Wednesday, April 13, 2011

Bonds and Ramirez - Brief Requiem for the Home Run Hitter

Well that was time and taxpayer money well spent.  Barry Bonds has finally been convicted.  Not for the three counts of perjury he was charged with or simply for being a jackass, mind you, but for Obstruction of Justice by misleading jurors and prosecutors on non-steroid statements he made, seriously.  Home confinement for a year or two say the federal guidelines.  Great job, guys!  That's three years that I'll never get back.  Between this and the ridiculous witch hunt against Zdeno Chara in Montreal, law enforcement and prosecutors around North America must be pulling their hair out.  This comes on the heels of Manny Ramirez retiring from the Tampa Bay Rays, instead of being the only fool to ever have to serve a 100 game suspension after unbelievably testing positive for a masking agent during Spring Training.  

Bonds has been convicted and Ramirez has finally been stopped, but serial killers are still free and the idiots who attacked the Giants' fan are still on the loose...all right I'll stop.

Looking back, wasn't it obvious?   
It's not really about Bonds or Ramirez, really, or about David Ortiz or ARod, or even Mark McGwire or Sammy Sosa.  It's about adults who feel that knocking down professional athletes is more fun than the more mundane tasks in their lives.  It's about adults who feel a high profile case might held build their careers and perhaps even make them D level celebrities.  It's about adults who spend hundreds of dollars to see a baseball game (in Boston at least) who feel better about themselves if these athletes screw up.  It saddens me because its a kid's game, after all.  
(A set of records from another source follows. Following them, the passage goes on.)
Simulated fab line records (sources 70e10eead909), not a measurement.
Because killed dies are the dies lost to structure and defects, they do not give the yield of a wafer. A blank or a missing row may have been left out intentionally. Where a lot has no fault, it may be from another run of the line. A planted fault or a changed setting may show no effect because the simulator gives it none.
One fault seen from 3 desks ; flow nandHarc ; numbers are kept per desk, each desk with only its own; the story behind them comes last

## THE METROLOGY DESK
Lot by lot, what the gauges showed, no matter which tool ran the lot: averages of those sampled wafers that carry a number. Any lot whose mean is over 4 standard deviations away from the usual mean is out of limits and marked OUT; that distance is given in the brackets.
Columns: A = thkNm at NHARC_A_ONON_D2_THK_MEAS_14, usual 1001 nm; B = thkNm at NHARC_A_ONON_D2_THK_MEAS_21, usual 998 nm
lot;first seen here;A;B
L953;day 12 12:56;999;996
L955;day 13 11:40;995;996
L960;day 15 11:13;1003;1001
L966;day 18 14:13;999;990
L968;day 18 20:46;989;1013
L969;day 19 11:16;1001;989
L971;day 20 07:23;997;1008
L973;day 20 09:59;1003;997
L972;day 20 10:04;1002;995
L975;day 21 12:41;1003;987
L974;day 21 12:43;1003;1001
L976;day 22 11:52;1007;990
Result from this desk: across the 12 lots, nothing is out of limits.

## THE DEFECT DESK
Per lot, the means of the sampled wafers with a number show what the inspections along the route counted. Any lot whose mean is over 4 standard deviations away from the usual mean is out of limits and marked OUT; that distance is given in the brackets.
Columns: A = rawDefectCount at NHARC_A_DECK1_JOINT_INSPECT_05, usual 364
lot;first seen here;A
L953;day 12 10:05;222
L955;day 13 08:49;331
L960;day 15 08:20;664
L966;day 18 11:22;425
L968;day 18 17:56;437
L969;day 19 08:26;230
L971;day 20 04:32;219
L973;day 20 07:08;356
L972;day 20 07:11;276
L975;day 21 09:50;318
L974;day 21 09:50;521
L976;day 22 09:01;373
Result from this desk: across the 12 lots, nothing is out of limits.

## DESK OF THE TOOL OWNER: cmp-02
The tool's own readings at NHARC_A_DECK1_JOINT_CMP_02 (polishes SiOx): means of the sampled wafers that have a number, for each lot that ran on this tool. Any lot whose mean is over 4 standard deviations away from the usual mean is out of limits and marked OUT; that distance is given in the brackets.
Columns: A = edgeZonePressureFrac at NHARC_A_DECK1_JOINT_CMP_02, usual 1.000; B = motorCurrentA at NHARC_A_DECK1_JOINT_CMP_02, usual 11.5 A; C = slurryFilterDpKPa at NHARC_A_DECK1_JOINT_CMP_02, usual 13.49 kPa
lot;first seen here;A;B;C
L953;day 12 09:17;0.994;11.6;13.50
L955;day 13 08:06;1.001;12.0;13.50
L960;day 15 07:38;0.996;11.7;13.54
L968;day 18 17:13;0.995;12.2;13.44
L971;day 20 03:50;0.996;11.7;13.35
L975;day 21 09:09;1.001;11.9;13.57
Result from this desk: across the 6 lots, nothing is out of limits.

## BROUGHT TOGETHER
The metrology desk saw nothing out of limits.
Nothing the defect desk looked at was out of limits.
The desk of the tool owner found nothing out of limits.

But in my living room, and in living rooms across the country, we couldn't care less about steroids, or BALCO, Greg Anderson or where Barry Bonds was injected and by whom.  All we cared about then were and all we care about now are the entertainment value of the games and how our teams are doing.  We care about scoring runs and hitting home runs.  I'll admit that 1998 and 2001 were great years.  Watching, first, Sosa and McGwire chase Roger Maris' single season home run record in 1998 and then Bonds chasing McGwire's record three years later, I was glued to the TV everytime ESPN cut away to the game when one of them was at bat.  It made for great drama.  My kids weren't born when these games were being played, but I know they'd be sitting right next to me.

These days, my kids are similarly enthralled.  We watch the Red Sox and the first question either of my boys ask is how many home runs player x has.  They don't care that Big Papi or Manny might be juicing it up, all they care about is whether they'll hit a home run.  Maybe they're naive, but they just want to be entertained.  Talking about steroids and what's wrong with the game is boring.  I wouldn't blame them if they got up from the couch and started playing their video games. 

And I have to agree with them.  When I watch Albert Pujols or Jose Batista hit, I want to see a home run.  I want to be entertained.  Maybe I'm naive like my kids - and I like it that way.